Metrics allow a user insight on the operations and status of a system in question. The system in question may be an application running on a virtual machine. VMware has monitoring solutions available that assist a user in managing the large number of metrics, data, and applications.
One issue users often run into occurs when they wish to use a custom monitoring agent that is not VMware's custom Telegraph agent. In this case, the data format used by the custom monitoring agent may not be compatible with the application remote collector. In such cases, there is a need for a method to allow metrics from custom monitoring agents to be utilized by the existing system.
The accompanying drawings, which are incorporated in and form a part of this specification, illustrate embodiments of the present technology and, together with the description, serve to explain the principles of the present technology.
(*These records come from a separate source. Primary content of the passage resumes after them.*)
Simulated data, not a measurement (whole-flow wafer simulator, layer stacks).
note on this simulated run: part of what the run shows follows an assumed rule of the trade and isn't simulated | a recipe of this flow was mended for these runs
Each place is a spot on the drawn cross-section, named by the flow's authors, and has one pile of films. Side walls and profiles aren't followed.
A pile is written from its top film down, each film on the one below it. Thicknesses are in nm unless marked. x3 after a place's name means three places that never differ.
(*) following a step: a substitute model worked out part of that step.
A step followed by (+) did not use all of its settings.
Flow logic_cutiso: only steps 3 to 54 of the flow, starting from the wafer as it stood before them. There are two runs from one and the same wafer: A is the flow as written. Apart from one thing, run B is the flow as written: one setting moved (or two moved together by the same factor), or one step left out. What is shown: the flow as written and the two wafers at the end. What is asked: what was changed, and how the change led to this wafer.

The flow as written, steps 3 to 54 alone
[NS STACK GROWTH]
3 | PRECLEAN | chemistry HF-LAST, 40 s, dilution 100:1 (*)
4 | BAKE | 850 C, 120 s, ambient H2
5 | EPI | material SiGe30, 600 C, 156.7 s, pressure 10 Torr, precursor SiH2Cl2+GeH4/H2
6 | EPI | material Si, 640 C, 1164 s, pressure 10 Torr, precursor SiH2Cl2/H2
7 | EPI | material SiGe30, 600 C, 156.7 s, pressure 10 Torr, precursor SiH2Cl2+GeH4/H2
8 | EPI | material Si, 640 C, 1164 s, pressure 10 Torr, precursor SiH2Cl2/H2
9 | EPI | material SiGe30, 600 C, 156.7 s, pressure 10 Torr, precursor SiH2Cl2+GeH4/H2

Metrics allow an end user to have insight on the state, behavior, value, or changes of a particular system or subsystem that is recognized by the metric name. There are many components that generate metrics, and there are different systems and tools that may receive the metrics and visually display them in a graphical format for better understanding on the user's part.
vROps based Application Monitoring solution consumes the metric data generated by Telegraf and gives insight to the user about the status of their application. This system allows a user to monitor their Applications state and can take preventive actions when required. This ability to take preventative action could assist in avoiding downtime of critical Applications that perform day to day activities.
Current vROps based application monitoring is not a highly available solution, meaning there are multiple components in the data path between Telegraf and vROps that could be a point of failure. The current design can also only support up to a maximum of 3000 virtual machines from a VCenter. If a customer has a VCenter with more than 3000 hosts, they would be forced to choose only the most important machines hosting their applications for monitoring or even restrict the monitored virtual machines to 3000 hosts.
AppOSAdapter is an adapter based component of vROps and runs part of a Collector Service in the Cloud Proxy. This component currently has a one-to-one relation with the configured VCenter in vROps, meaning there could be only one AppOSAdapter created in a Cloud Proxy for any given VCenter. This point acts as a bottleneck which restricts scaling the system out horizontally, which would allow for more hosts to be monitored. The first step in the process of making the system horizontally scalable is to make the AppOSAdapter stateless so it can be installed on multiple Collectors. Having multiple instances of AppOSAdapter creates redundant components which would assist in making a high availability setup.
A high availability setup for application monitoring will be created using KeepaliveD, which provides a floating or virtual IP. Load balancing is achieved through HAProxy. KeepaliveD switches the virtual IP to the next available backup node upon failure of HAProxy or itself. Meanwhile HAProxy takes care of any failure that occurs with HTTPD-South or with AppOSAdapter running part of the collector service. In this way all the components (AppOSAdapter, HTTPD-South, HAProxy and KeepaliveD) involved in the data path can be made resilient to failures.
With reference now to
While two cloud proxies are shown in this embodiment, it should be appreciated that this design allows for more cloud proxies to be added according to the end user's needs. The cloud proxies act as an intermediary component. The ability of the end user to add on more cloud proxies allows the user to horizontally scale their setup to allow for as few or as many applications to be run and tracked as they require.
In the current embodiment, the one or more cloud proxies such as 220 and 240 may be added to a collector group. The collector group is a virtual entity or a wrapper on top of the cloud proxies 220 and 240 made to group them. With this embodiment, the multiple cloud proxies would offer alternative routes such that the failure of the services in the data plane would be less likely.
KeepaliveD 226 serves the purpose of exposing a virtual IP to the downstream endpoint nodes. In this embodiment Telegraf 212, the application metric collection service, would send the collected metric data to the Cloud Proxy 220 by utilizing KeepaliveD 226 and the virtual IP. Along with pushing the metric data from Telegraf 212 through the virtual IP, KeepaliveD 226 also communicates with second KeepaliveD 246 from the second Cloud Proxy 240. Through this communication, KeepaliveD 226 and second KeepaliveD 246 work in a master-backup format with KeepaliveD 226 as the master and second KeepaliveD 246 as the backup. Should any part of Cloud Proxy 220 fail, whether it be KeepaliveD 226 or an upstream component such as HAProxy 228, then KeepaliveD 226 will shift the virtual IP to the next available Cloud Proxy (in this case second Cloud Proxy 240). It should be appreciated that any other cloud proxies attached to the system may be included in the master-backup format and could potentially take on the equivalent master roll in case of the original master failing.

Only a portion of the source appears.